State of the Unions
Recently, the General Accounting Office looked into on-the-taxpayer-clock union activities by the nearly 2 million federal employees represented by unions. The GAO investigated practices at the Postal Service, Veterans Affairs, the Internal Revenue Service, and the Social Security Administration, which are represented by a total of 10 different unions. The results are mind-boggling, both for what they tell and what they cannot tell.
During fiscal 1995, for instance, SSA, with 52,000 collective-bargaining employees, reported 404,000 hours charged to union activities at an estimated salary cost of $11.4 million to taxpayers. The Postal Service, with 751,000 union employees, racked up 1.7 million hours, at an estimated cost of $29.2 million. The GAO suggests, however, that the time estimates are extremely low and inaccurate.
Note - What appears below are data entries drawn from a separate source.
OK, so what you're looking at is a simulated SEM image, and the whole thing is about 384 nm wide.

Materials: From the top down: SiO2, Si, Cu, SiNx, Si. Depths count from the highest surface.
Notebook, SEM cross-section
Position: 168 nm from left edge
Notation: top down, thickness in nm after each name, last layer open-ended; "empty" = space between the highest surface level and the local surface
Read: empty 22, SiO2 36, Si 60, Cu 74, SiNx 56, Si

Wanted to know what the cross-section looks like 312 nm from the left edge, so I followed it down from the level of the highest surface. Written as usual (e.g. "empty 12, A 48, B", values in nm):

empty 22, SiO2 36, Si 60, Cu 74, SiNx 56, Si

Stressing that designated federal employees have a legal right to do union activities such as contract negotiations and grievance procedures on the job, the GAO also underscored that the four agencies had no way of knowing whether they were being billed for legitimate tasks. Veterans Affairs, for instance, could not estimate how many hours employees spent on union-related activities. And three of the four agencies did not even know how many employees were authorized to charge time to union activities.
"Insufficient data exist on the amount of official time used for union activities, the cost of the time, and the number of people using that time," the GAO's Timothy P. Bowling told Congress.